At the time, he was also advancing an economic theory as a lesson and accusing the then Minister of Finance of not using Romania’s loans efficiently (the same minister who was accused of not repaying the loans he had drawn in his personal name while studying abroad).
“You have to create income. Where is the 100 billion that Cîțu (Finance Minister Florin Cîțu) borrowed? I asked him 100 times. He never answers. If he doesn’t create income, where does he get the money? If he has frozen everything, there is no more consumption, where is the income coming from? If you don’t have investments…(…) You haven’t started any new investment,” the social-democrat leader said.
Previous governments didn’t know what to do with international loans
Also in 2021, the same Social Democrat leader spoke of a “wage freeze” at a time when Romania’s public debt was approaching 50% of GDP.
Marcel Ciolacu, like all opposition parties in pre-election moments, also raised the issue of the country’s public debt, describing the situation as a “widespread robbery”, referring to the legislation which stipulates that if the public debt exceeds 50% of GDP, the government is obliged to take measures, including “freezing salaries”. Ironically, Romania’s public debt has remained at the threatening level of almost half of GDP for two years now. According to Eurostat data, Romania recorded a debt of 49% of GDP in the first quarter of 2023, compared to a level of 47.3% of GDP in the previous three months and 48.3% in the first three months of 2022. It is in the second half of Europe, among the countries that recorded increases last year.
But, as economists quoted by Free Europe point out, it’s not the figures that need to worry.

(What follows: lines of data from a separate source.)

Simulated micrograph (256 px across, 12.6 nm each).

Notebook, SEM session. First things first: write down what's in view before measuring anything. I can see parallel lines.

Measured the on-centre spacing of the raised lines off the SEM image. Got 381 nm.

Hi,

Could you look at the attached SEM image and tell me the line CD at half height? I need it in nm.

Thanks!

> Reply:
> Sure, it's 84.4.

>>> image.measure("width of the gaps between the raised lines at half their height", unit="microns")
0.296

“Things have to be looked at differently for rich and less rich countries. Because if you look at the public debt of the US or the UK, it is comparatively much higher than that of Romania. But those two countries can always meet the payments. In the case of Romania, we see that the public debt is increasing because we don’t have the capacity to pay our maturing debts and then we roll them over and inflate them,” said a source quoted by Free Europe.
Remember (and conclude) 2010: the worst year for the labor market
In 2010 – the time of the most famous “reform” of the Romanian budget system – Romania and Hungary were the countries in Central and Eastern Europe with the largest borrowings from international institutions, €20 billion each, followed by Ukraine with €11.7 billion and Latvia with €7.5 billion. However, since then, these debts have increased through other loans taken out on more or less advantageous terms, with much of the money going to the functioning of the state instead of investment, a fact that has even been recognized by the governments that have been in power in Romania for the last three decades.
According to economic analysts 2010 was the “worst year for the labor market”. It was a year in which unemployment reached a record high, 260,000 employees disappeared from the economy at the fastest pace of private sector layoffs and a quarter of employees – those in the budget system – lost 25% of their salaries. At the same time, the government led by liberal-democrat Prime Minister Emil Boc raised the VAT rate from 19% to 24% in a shock decision that took the business world by surprise. The unemployment rate in March 2010 reached its highest level since 2003 – almost 8.4% – when more than 765,000 unemployed people were registered with the employment agencies. It was only in September 2018, nine years on, that unemployment fell to 3.4% and the number of unemployed people fell to less than 300,000.
2010 was also the second year in which the private sector displayed massive layoffs, with 4.1 million employees left in the economy at the end of the year, more than 260,000 fewer than the previous year. On top of that, the economy officially surpassed its pre-2008 crisis level in terms of employment only in May 2017.